The Propulsion Module is less urgent, since boosts by unmanned Russian Progress craft periodically docked to the Station can reboost it for a long time until the money for its own reboost module does become available.

The House Committee, however, provided relatively little in other new funds for NASA. $35 million more would be spent on research equipment for the Station, and $34 million would be added to NASA's academic programs, which are widely regarded as underfunded.

Another $35 million would be transferred from the Shuttle program as a result of NASA's recent cancellations of some Shuttle missions over the next few years, and used instead to start repairs on the giant Vehicle Assembly Building -- which is reportedly so dilapidated at this point that nets are used to catch chunks of concrete that might fall from its ceiling and damage the Shuttles within.

But NASA's Earth Sciences program funding would be reduced by $31 million, and funding for its Space Sciences programs would be cut by $27 million.
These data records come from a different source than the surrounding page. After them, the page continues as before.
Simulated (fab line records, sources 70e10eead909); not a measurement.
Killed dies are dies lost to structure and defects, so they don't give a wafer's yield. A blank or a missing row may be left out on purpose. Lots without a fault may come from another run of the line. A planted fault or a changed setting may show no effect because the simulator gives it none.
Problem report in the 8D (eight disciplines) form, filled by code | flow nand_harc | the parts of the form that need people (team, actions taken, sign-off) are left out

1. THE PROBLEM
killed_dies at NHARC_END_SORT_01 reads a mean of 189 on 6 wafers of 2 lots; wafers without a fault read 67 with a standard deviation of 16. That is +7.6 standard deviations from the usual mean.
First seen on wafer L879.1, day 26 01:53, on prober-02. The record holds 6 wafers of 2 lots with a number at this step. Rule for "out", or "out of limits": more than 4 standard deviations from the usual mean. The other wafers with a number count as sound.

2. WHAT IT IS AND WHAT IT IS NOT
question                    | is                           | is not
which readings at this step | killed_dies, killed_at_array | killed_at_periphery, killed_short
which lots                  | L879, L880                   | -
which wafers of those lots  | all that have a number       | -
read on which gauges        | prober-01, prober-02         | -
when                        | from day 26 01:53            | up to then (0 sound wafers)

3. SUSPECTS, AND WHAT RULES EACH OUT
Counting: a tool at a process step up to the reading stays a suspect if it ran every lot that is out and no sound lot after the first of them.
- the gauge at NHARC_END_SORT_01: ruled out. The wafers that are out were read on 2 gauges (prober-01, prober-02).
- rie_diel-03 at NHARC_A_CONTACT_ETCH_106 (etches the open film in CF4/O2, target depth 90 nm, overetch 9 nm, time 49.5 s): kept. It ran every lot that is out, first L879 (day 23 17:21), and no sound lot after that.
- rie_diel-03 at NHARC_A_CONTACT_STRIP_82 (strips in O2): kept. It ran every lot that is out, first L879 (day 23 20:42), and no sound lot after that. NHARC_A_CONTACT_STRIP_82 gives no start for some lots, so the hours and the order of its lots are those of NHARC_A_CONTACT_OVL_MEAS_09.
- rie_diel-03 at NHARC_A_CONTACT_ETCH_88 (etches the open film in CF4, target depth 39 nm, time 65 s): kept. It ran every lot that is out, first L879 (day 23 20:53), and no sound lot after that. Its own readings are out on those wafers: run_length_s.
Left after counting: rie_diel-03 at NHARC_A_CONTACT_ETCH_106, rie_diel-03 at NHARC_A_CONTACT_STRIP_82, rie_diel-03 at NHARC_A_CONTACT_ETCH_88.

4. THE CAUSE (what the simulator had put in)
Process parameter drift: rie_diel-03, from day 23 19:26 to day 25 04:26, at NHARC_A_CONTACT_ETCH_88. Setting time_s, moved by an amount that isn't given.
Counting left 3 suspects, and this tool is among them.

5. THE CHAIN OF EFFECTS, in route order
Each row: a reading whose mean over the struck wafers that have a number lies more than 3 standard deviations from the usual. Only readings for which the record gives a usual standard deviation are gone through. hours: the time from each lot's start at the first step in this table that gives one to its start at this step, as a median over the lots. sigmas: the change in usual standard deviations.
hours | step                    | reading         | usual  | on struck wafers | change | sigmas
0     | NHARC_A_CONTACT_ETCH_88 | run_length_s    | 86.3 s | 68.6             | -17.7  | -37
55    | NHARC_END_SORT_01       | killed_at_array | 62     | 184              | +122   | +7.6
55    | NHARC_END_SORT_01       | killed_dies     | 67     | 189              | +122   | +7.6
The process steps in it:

The Next Generation Space Telescope -- Hubble's successor, which was scheduled to be launched in 2009 to use a 6 or 7-meter wide cryogenically cooled mirror to make infrared observations of the extremely distant Universe to examine the early era after the Big Bang -- would have this year's funds cut by $20 million .

NGST is supposed to be far more capable than Hubble while at the same time costing only about one-third as much and weighing only about one-quarter as much, so that it can be launched on an unmanned booster to the "L2 Point" 1.5 million km from Earth's nightside to maximize its sensitivity.

This means that it requires the development of major new technological advances, including a huge multi-panel unfolding mirror which must be precisely unfolded to the right focus, and an efficient cooling system capable of chilling that mirror to only minus 223 deg C.

The House Science Subcommittee also cut $10 million out of the New Millennium program for space test flights of new experimental technologies, and another $10 million out of the STEREO mission that was scheduled to put two identical solar astronomy spacecraft into orbit around the Sun in 2004.

It did raise other Space Sciences spending by a total of $13 million -- but it provided no additional funding for one project that planetary scientists consider urgent: a Pluto flyby probe which would have to be launched in December 2004 (or, much less preferably, January 2006) to make a gravity-assist flyby of Jupiter and thus reach Pluto by about 2015 at the latest, before its thin atmosphere freezes out for nearly 200 years as it moves slowly away from the Sun.

But the Committee's counterpart -- the Senate Appropriations Committee, which is now controlled by the Democrats -- had different ideas.

Two days later, on July 19, it voted to increase total NASA funding by only $50 million over Bush's request -- and, in the process, it lambasted the Space Station wholesale. In fact, it voted to reduce total spending on the Station by $100 million.